Snakemake

2025-11-04 — 2025-11-04

Wherein a build tool is described as a DAG‑driven workflow manager for reproducible analyses, with cluster profiles used to submit jobs to Slurm and other schedulers, and container support is noted.

computers are awful

concurrency hell

faster pussycat

premature optimization

python

I missed it before, but Snakemake deserves a look. At its core, it’s a build tool inspired by Make, but it’s built with data science and bioinformatics workflows in mind.

Its main purpose is to create reproducible, scalable data analyses. We express a pipeline as a DAG (Directed Acyclic Graph) of rules, and Snakemake detects which jobs can run in parallel based on their dependencies. This avoids re-running tasks whose inputs haven’t changed — super handy if the task is a 100-hour weather simulation or a neural-network training run.

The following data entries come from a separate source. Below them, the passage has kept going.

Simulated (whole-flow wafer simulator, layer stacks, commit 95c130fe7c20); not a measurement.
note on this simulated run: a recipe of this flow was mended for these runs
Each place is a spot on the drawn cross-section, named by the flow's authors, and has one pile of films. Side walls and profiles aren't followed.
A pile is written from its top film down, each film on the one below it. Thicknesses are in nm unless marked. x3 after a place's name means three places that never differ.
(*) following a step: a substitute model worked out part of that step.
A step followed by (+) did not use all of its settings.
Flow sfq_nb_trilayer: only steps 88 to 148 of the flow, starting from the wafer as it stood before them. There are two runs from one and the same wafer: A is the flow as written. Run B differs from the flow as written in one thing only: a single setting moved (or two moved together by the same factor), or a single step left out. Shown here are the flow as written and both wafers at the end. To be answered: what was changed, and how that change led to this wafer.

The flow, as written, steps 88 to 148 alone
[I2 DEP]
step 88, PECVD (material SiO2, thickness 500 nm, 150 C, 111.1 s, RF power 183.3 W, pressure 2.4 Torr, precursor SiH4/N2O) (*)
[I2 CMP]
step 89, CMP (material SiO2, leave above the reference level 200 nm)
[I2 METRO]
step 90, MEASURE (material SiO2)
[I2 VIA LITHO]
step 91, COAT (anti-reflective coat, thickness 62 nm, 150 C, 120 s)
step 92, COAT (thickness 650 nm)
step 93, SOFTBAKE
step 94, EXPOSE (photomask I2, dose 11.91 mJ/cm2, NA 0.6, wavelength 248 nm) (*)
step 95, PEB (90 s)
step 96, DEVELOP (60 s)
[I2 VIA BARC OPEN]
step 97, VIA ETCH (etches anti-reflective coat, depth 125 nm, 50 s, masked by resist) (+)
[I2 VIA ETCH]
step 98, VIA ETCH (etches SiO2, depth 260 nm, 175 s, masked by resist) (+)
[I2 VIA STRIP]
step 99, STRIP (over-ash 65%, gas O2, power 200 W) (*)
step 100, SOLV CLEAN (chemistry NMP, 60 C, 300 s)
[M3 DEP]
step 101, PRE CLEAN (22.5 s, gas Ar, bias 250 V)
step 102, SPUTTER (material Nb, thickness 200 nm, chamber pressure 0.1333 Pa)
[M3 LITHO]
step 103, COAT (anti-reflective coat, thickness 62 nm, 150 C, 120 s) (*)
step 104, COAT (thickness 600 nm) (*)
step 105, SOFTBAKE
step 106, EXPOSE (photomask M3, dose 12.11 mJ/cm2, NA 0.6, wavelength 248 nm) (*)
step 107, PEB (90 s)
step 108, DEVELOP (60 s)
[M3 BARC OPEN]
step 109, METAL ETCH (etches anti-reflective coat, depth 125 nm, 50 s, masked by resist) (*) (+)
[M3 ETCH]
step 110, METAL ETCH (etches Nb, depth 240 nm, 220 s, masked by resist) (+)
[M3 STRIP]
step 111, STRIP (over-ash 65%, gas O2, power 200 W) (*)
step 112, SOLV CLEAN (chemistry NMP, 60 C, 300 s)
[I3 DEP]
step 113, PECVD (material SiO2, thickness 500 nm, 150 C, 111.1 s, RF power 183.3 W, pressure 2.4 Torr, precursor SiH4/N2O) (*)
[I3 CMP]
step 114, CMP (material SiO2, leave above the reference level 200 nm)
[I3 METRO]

After spending a few days with it, I reckon that snakemake is an amazing build tool on the HPC, running a large experiment on the cluster etc It’s not so good as an exploratory data-science tool, since it doesn’t really seem to make it easy to adaptively design parameters. I’m currently using Parsl for that, which requires more work to get caching and dependency management, which is probably ultimately worth the friction since that also gets me interactive and adaptive experimentation

1 The DSL

Snakemake uses its own DSL (a.k.a. Domain-Specific Language) for defining the tasks in a Snakefile.

I hate this. The docs spin this as a “human-readable, Python-based language,” but in practice it’s a custom file format. This odd choice breaks modern IDE support, linting and parsing, and is generally irritating.

So why stomach it? Because its other features are that useful — especially its explicit support for nightmare campus cluster horrors. It integrates with batch schedulers like Slurm, PBS, SGE and LSF. Combined with support for remote files and containerization (like Apptainer/Singularity and Conda), it’s valuable for the kind of work I do.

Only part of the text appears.